For the last five years of the PPM measurement era, increasing TSL has been believed to be a measure of increasing listening occasions. With an average listening span of 10 minutes, broadcasters became existential about longer individual stretches, and began teasing like crazy, in hopes of making their TSL up in smaller chunks.
While I have larger issues with that type of programming, it raises a more immediate question. What would your listeners hear if they did give you that extra occasion? So I decided to listen to a market for 10 minutes at a time (or thereabouts), specifically market No. 37: Columbus, Ohio. In doing so, I was adding an extra dimension, not just the broadcast radio itself, but the streaming experience.
I started at 10 a.m., listened to 11 different stations, and went roughly until noon with a couple of do-overs (more about that later). My listening was timed to avoid morning shows and lunchtime specials.

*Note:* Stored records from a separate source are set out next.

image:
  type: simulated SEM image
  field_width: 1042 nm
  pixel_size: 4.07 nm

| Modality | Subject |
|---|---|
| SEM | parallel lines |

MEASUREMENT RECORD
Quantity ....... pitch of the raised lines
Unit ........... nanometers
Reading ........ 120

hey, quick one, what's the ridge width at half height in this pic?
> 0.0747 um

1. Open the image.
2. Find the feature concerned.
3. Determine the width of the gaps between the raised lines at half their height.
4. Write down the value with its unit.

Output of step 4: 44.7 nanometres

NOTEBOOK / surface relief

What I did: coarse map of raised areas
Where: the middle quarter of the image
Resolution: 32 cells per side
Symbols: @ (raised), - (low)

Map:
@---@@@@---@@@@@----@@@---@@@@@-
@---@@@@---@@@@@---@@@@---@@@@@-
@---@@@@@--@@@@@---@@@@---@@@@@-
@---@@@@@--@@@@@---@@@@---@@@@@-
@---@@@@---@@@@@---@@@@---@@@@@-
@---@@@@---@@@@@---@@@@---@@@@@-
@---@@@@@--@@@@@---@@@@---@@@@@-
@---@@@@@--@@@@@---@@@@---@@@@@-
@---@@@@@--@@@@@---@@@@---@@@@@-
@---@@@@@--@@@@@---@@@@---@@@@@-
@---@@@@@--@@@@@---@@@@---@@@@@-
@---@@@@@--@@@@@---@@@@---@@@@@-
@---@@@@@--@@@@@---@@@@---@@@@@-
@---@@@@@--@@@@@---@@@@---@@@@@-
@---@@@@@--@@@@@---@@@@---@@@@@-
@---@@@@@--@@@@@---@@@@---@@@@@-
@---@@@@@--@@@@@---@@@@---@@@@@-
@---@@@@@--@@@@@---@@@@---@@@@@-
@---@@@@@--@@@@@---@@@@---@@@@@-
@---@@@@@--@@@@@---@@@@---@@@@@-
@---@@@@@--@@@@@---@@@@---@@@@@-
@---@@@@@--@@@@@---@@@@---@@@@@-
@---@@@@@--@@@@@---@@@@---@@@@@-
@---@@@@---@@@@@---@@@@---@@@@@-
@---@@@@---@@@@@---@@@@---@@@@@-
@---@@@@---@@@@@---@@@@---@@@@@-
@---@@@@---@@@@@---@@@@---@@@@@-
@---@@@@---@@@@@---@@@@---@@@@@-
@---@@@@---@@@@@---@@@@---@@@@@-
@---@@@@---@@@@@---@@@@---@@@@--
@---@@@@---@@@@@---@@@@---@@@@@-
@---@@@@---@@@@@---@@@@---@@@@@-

Unlike a local listener, my listening required three different streaming platforms. Once I was able to listen, however, it was a largely positive experience. I did encounter some of the typical pitfalls of streaming and “today’s radio,” but overall I was favorably impressed with my “time in the market” as every station and its advertisers geared up for Mother’s Day.
Here’s my listening log:
9:58 – WLVQ (QFM96) – The classic rock outlet was running a “00 ID for its jockless “shut up and rock block,” then stagers for the listener-driven “Q on Demand” (one of which instructs the audience to “pick some good [bleeped].” The 12 minutes I heard were all hits: “My Best Friend’s Girl,” “Welcome to the Jungle,” “Killer Queen” and “Legs.”
10:10 – WNCI – The top 40 went into spots at :15, but before it did, I heard “Can’t Hold Us” and Rachel Platten’s “Fight Song,” set up with the “No. 1 for New Music” stager, followed by a Ryan Seacrest bit about curing a Cinco de Mayo hangover. When the spot break came, I heard a jock endorsement spot, then several mostly local spots, an ad for the iHeart Radio Summer Pool Party and then (apparently as a fill song) “Grenade.” This took me up until 10:21, overlapping slightly with the next station.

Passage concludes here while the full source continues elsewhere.